Spam handling usability issues [#11991]

I applaud the effort in this module, I really do, honest ... but in it's present form, I wonder if the module is too awkward to be useful against typical real-world spam attacks.

Here's why:

Three days in a row, my site has been assailed by spammers bent on flogging anatomical enhancement aids; the spam module offers low protection, slow defense, and awkward recovery.

Low protection: I can add the anatomical keyphrase into the db manually, as in
INSERT INTO spam_tokens VALUES("Levitra","1","0","99","1097334991"); ... this is naively copied and modified from the example training file, but what I learned by adding rules this way is that one instance is not enough -- the next day, 28 more comments, all of them with the noted key phrase. It seems that without a bulk-training mode on a sample with repeated examples, it could take a long long time before my site sees any useful protection.
Slow defense: Related to (1) and maybe even the same thing, there's no facility for the use-case to escalate a key-phrase; when I get these anatomical enhancement adds flooding in today, I can't ban one and be protected from any more; I have to ban a lot of them and even then only see results statistically. When the spammers fling dozens of crap balls at you, statistical is not good enough.
Awkward recovery: Ok, let's work through the scenario of 28 enhancement ads ... how do you (a) train the filtre on them and (b) how do you remove them. the answer appears to be: One at a time. This is a big show-stopper for any practical use of spam.module as it is today -- one at a time you must click the comment, scroll down, click Mark as Spam, go back to the comment and Delete, then go back to the list of comments and do the same for the other 27.

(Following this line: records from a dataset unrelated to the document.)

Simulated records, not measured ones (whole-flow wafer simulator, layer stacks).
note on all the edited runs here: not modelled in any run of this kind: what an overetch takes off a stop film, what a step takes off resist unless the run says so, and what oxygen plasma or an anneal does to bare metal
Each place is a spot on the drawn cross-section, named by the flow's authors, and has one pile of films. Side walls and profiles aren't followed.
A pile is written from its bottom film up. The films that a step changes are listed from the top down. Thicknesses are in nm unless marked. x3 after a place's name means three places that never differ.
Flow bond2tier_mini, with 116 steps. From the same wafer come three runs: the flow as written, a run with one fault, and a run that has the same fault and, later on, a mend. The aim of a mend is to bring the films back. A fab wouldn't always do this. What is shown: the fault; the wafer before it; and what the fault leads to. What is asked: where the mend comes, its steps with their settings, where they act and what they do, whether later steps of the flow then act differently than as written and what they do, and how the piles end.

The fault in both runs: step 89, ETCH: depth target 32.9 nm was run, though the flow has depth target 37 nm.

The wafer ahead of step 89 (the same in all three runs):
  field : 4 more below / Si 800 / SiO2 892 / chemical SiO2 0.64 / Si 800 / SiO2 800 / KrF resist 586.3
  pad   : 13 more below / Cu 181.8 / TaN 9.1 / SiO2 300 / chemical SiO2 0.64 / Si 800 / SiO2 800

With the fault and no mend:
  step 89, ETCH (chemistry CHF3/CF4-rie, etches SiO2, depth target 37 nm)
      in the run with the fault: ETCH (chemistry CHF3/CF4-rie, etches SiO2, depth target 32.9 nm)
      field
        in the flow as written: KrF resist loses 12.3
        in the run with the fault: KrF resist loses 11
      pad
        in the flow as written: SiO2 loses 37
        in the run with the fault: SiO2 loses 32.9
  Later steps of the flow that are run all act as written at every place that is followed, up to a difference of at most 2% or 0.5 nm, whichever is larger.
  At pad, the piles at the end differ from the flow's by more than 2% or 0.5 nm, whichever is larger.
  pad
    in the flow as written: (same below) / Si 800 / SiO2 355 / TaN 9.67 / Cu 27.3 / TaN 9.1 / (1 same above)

I didn't. What I did was mark the first two as spam, then fire up mysql at the command line and issue a command somewhat like delete from comments where comment like '%anatomic-item enlargement%';... it works, but it's not the sort of solution we can recommend to the average webmaster, plus you have to purge your cache to be completely rid of them.

My own experience shows us spam protection is urgent for Drupal; without some sort of defense, we might as well rename the project The Levitra Portal ;) -- I think the module still has merit as a talking point, as an example and the beginning of a framework.

So much to code, so little time: If I had the time and means, here's what I would add to spam module to get it quasi production ready as quickly as possible:

Mark as Spam: this should be one of the options on the admin/comments, and it should be a batch operation via checkboxes -- 28 clicks to mark them, or maybe, as with webmail programs, show one or two dozen at a time with a javascript-hooked button to Select All and Invert Selection, and then action buttons for the selected set to mark the batch as spam and/or delete the works. Unpublish is a first step, but I really don't want to be paying for hosting space for 365x28 viagra adverts.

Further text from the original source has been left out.